One of the most unique and difficult things about 4.48 Psychosis is how present its author feels in it. Where typically playwrights seek to create cohesive worlds separate from themselves, the particular circumstances surrounding 4.48 have led to it being seen as a kind of suicide note in theatrical form. That’s a reductive view of the play, but one which speaks to the immediacy which it conjures; the raw authenticity of the play at its best gives one a sense of direct communication with its author. But the bevy of bold and creative choices this production takes have the unfortunate side effect of neutering that appeal; Kane’s voice feels surprisingly absent from the performance.

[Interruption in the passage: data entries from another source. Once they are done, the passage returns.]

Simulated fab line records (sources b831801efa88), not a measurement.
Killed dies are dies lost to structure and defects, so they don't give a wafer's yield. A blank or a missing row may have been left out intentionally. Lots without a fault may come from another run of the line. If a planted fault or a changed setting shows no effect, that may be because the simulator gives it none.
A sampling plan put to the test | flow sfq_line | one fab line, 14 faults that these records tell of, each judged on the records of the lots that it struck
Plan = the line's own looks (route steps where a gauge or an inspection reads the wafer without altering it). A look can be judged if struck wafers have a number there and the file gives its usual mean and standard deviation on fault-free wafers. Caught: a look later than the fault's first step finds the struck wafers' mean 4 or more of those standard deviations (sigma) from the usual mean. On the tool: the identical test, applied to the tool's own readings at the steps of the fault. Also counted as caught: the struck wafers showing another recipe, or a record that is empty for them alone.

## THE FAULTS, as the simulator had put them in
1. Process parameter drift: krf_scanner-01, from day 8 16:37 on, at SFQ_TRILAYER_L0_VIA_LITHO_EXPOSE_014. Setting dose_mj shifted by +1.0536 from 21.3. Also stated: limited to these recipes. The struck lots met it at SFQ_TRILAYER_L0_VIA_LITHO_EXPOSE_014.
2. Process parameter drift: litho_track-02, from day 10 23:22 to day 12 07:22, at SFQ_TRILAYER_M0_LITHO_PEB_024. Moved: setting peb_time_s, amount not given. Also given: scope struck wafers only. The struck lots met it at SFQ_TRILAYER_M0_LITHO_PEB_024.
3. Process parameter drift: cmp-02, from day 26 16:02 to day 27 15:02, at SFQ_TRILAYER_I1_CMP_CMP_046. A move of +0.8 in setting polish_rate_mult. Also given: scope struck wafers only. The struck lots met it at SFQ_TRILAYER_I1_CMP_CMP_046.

The greatest mistake this production makes is that it treats 4.48 as a general statement about mental health, rather than as a deeply personal and specific portrait. It’s hard at times not to wish that we were seeing new work from a deaf playwright presented in such a style, as it occasionally feels like Kane’s play is simply along for the ride. Its language is consistently harrowing and beautiful but not always congruous with what the production wants it to be; in broadening the play’s social meaning, it robs it of some of its personal impact.

That social meaning is undeniably powerful, and I can only imagine how much this production will resonate with the deaf community. But I can’t say that it fully tapped into the power of the play. Nevertheless, there’s huge amounts of potential in what Deafinitely Theatre are doing, and I’ll be thrilled to see what they do next.